Cast: Matt Johnson, Owen Williams, Andy Appelle, Jared Raab, Josh Boles, Ray James, Sharon Belle, Krista Madison, Joe J. Thomas

It’s 1967 and the US space programme is focused entirely on getting a man on the moon by the end of the decade, and in doing so, honouring a promise made by President John F. Kennedy in 1962, and stealing a march on the Soviet Union. When the CIA discovers that secrets about the space programme are finding their way to the Russians, they launch Operstion Zipper, an attempt at finding the mole within NASA. When recent CIA recruit Matt Johnson hears that the CIA is planning to send an agent who will be pretending to be a scientist – something Johnson believes would be doomed to failure – he manages to convince his boss, Director Brackett (James), to send himself and three other new recruits (Williams, Appelle, Raab) along to NASA posing as a documentary movie crew. The initial stages of their investigation reveals a startling truth: NASA won’t be able to put a man on the moon until 1971 at the earliest. This gives Johnson an idea: what if footage of the proposed moon landing could be fabricated, and broadcast as if it had really happened…?

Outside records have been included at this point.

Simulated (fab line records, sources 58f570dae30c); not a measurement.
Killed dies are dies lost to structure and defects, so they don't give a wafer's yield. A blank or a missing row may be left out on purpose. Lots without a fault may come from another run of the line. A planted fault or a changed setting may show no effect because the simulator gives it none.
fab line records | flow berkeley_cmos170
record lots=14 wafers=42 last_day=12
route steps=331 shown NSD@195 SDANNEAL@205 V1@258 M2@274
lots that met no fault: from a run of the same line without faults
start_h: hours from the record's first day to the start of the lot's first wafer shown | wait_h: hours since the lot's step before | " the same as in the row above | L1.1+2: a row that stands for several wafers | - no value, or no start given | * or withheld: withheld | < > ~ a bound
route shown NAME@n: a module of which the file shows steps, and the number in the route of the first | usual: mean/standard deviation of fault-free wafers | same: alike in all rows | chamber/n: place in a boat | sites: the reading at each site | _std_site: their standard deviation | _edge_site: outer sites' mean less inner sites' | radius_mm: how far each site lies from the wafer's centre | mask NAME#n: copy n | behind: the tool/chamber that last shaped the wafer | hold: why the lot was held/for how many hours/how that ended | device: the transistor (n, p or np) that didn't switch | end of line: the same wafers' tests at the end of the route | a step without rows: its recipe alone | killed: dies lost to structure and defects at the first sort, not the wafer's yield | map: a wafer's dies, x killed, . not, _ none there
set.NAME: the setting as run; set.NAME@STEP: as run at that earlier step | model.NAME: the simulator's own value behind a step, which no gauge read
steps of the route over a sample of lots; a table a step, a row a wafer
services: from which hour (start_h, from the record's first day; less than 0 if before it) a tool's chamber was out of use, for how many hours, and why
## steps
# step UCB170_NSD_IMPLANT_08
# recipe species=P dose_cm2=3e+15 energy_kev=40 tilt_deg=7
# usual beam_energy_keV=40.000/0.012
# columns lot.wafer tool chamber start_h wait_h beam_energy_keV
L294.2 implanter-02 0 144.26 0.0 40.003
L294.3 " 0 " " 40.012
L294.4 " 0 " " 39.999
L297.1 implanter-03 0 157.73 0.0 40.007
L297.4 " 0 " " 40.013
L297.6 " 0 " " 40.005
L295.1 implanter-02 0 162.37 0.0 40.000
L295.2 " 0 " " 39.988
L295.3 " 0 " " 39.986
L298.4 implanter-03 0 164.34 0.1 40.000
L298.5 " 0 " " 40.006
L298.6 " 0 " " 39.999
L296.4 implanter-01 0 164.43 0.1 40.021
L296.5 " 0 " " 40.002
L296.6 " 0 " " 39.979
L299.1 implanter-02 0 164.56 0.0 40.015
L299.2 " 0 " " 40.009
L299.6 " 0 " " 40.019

By now, most of us will be aware of the conspiracy theory that the US faked the Apollo 11 moon landing, and that it was all shot in a studio somewhere. Capricorn One (1978) switched the moon for Mars, while in Moonwalkers (2015), Stanley Kubrick is approached to shoot the moon landing by a CIA agent. Operation Avalanche uses the notion of Kubrick’s involvement as well (and includes a shot that is technically very impressive for such a low budget movie), but in the end, takes a very different route in telling its somewhat laboured story. As a concept, Johnson and co-writer Boles’s take on things is a little off-kilter, with Johnson able to pull the wool over the eyes of his colleagues way too easily (he lies to them when he tells them Brackett has agreed to their shooting the moon landing as real). He’s also able to manufacture the “moon landing” so anonymously that when it looks as if either the Russians or the CIA themselves are monitoring his activity, he’s still able to bury the supporting evidence of what he’s done in a field – in broad daylight. Overall, these are minor issues, but when the movie takes a darker turn in the final third, a lot more reveal themselves.

For the most part, Johnson’s tale within a tale is a fascinating construction, taking many of the conspiracy theory clichés that are out there and building a largely cohesive story around them. Johnson’s alternate version of 1967 is studded with detail, and the recreation of the period is done remarkably well on such a low budget, but it’s the early scenes of the team’s subterfuge within NASA that Johnson handles really well. When it becomes clear that Johnson and his team are under surveillance, and they don’t know by whom, the movie kicks into gear after a slow start, but though the narrative picks up speed, Johnson’s behaviour becomes more and more erratic and paranoid, leading to a falling out with Williams, and the fear that Operation Avalanche might end up being sabotaged by the CIA (though the script can’t come up with a reason why this might happen). Some of it is risible, some of it is eerily effective, and there’s more that feels as if Johnson and Boles had several more ideas but they couldn’t find a way to fit them all in. The movie closes on a moment of artful ambiguity that is deceptively powerful, and incredibly apt considering the subject matter.

Rating: 6/10 – technically very impressive for a found footage movie, in the end Operation Avalanche raises more questions of its script than it provides pseudo-answers to the moon-landing-as-fake-footage question; with good performances and a subversive sense of period humour, it’s a movie that aims high, but much like the mission it’s “aiding”(?), it doesn’t always attain the goals Johnson has set out for it.